Tom Pelham
Tom Pelham, co-founder of Campaign for Vermont, addresses the House Ways and Means Committee at the Vermont Statehouse on Wednesday, speaking about H.361, the “big bill” voted out of the House Education Committee in recent weeks. Photo by Amy Nixon/VTDigger

[T]he House Ways and Means Committee is drilling down on the House Education Committee’s “big bill” this week.

Lawmakers have one objective: To find some way to bring the statewide property tax rate down.

Rep. Janet Ancel, D-Calais, summed up the problem her committee is trying to solve: “What’s meaningful to people is what happens to their tax rate.”

The cornerstone of the House Education Committee’s “big bill,” H.361, is to push the state’s nearly 300 school districts into larger school systems to both save money and increase opportunities for students.

Wednesday, the House Ways and Means Committee heard from more than a half-dozen witnesses who provided testimony on some of the financial pieces of the House Ed’s bill, and more.

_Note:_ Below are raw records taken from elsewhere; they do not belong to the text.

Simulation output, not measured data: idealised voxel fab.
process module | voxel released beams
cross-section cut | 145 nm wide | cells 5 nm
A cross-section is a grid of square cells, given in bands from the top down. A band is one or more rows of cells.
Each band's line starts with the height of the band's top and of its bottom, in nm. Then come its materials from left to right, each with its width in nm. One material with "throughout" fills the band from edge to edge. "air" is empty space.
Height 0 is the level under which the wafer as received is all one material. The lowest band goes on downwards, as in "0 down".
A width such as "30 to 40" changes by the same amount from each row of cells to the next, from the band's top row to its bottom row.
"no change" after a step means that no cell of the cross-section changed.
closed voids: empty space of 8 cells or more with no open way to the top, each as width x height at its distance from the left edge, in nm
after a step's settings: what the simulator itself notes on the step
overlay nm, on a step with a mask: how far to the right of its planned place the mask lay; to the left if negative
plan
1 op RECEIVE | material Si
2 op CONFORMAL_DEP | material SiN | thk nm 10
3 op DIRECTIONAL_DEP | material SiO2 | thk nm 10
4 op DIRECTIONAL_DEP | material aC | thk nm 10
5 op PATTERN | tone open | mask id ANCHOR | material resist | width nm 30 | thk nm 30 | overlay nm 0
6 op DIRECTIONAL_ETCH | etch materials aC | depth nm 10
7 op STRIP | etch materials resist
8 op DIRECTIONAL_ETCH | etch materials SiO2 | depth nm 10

Ancel said her committee will primarily be focused on three pieces of the 51-page bill: the tax rate, tax incentives and the yield proposal, which calls for setting the homestead property tax rate at $1.

Mark Perrault, of the Joint Fiscal Office, said the so-called yield proposal would help school boards and voters understand the relationship between local spending decisions and the homestead tax rate. It would also make it easier for homeowners to estimate how school budgets affect their homestead tax rate.

Perrault said if a school board proposed spending per equalized pupil that was 50 percent more than the yield, the spending-adjusted homestead tax rate would be 50 percent higher than the base homestead tax rate of $1.00 or $1.50.

Two of the witnesses providing testimony to the committee, Rich Pembroke and Grant Geisler, the current and past presidents of the Vermont Association of School Business Officials, both gave the yield idea a thumbs-down.

“I personally have some concerns with it,” Pembroke said. “I think it could create more confusion with the general populace right now.”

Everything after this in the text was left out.